Search code examples
rpredictionglminteractionpredict

plotting glm interactions: "newdata=" structure in predict() function


My problem is with the predict() function, its structure, and plotting the predictions.

Using the predictions coming from my model, I would like to visualize how my significant factors (and their interaction) affect the probability of my response variable.

My model:

m1  <-glm ( mating ~  behv * pop + 
                      I(behv^2) * pop + condition, 
                      data=data1, family=binomial(logit)) 

mating: individual has mated or not (factor, binomial: 0,1)

pop: population (factor, 4 levels)

behv: behaviour (numeric, scaled & centered)
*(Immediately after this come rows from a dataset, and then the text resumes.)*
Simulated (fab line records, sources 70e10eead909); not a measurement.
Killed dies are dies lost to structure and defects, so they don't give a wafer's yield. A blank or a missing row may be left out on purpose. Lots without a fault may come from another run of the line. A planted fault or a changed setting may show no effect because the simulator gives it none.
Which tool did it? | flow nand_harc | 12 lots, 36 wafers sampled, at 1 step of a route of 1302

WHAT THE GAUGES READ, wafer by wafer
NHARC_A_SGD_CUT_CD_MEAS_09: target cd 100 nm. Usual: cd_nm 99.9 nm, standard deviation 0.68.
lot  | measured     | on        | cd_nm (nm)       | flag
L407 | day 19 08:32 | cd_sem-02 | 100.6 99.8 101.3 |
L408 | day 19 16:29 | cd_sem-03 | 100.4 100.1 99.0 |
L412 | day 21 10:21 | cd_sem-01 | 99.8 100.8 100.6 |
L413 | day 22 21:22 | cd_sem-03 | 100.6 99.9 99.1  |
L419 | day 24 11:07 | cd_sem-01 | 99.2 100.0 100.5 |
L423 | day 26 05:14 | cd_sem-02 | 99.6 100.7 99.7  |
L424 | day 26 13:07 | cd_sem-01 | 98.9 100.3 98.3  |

condition: relative fat content (numeric, scaled & centered)

Significant effects after running the glm:

pop1

condition

behv*pop2

behv^2*pop1

Although I have read the help pages, previous answers to similar questions, tutorials etc., I couldn't figure out how to structure the newdata= part in the predict() function. The effects I want to visualise (given above) might give a clue of what I want: For the "behv*pop2" interaction, for example, I would like to get a graph that shows how the behaviour of individuals from population-2 can influence whether they will mate or not (probability from 0 to 1).


Solution

  • Really the only thing that predict expects is that the names of the columns in newdata exactly match the column names used in the formula. And you must have values for each of your predictors. Here's some sample data.

    #sample data
    set.seed(16)
    data <- data.frame(
        mating=sample(0:1, 200, replace=T),
        pop=sample(letters[1:4], 200, replace=T),
        behv = scale(rpois(200,10)),
        condition = scale(rnorm(200,5))
    )
    
    data1<-data[1:150,]     #for model fitting
    data2<-data[51:200,-1]  #for predicting
    

    Then this will fit the model using data1 and predict into data2

    model<-glm ( mating ~  behv * pop + 
        I(behv^2) * pop + condition, 
        data=data1, 
        family=binomial(logit)) 
    
    predict(model, newdata=data2, type="response")
    

    Using type="response" will give you the predicted probabilities.

    Now to make predictions, you don't have to use a subset from the exact same data.frame. You can create a new one to investigate a particular range of values (just make sure the column names match up. So in order to explore behv*pop2 (or behv*popb in my sample data), I might create a data.frame like this

    popbbehv<-data.frame(
        pop="b",
        behv=seq(from=min(data$behv), to=max(data$behv), length.out=100),
        condition = mean(data$condition)
    )
    

    Here I fix pop="b" so i'm only looking at the pop, and since I have to supply condition as well, i fix that at the mean of the original data. (I could have just put in 0 since the data is centered and scaled.) Now I specify a range of behv values i'm interested in. Here i just took the range of the original data and split it into 100 regions. This will give me enough points to plot. So again i use predict to get

    popbbehvpred<-predict(model, newdata=popbbehv, type="response")
    

    and then I can plot that with

    plot(popbbehvpred~behv, popbbehv, type="l")
    

    results plot

    Although nothing is significant in my fake data, we can see that higher behavior values seem to result in less mating for population B.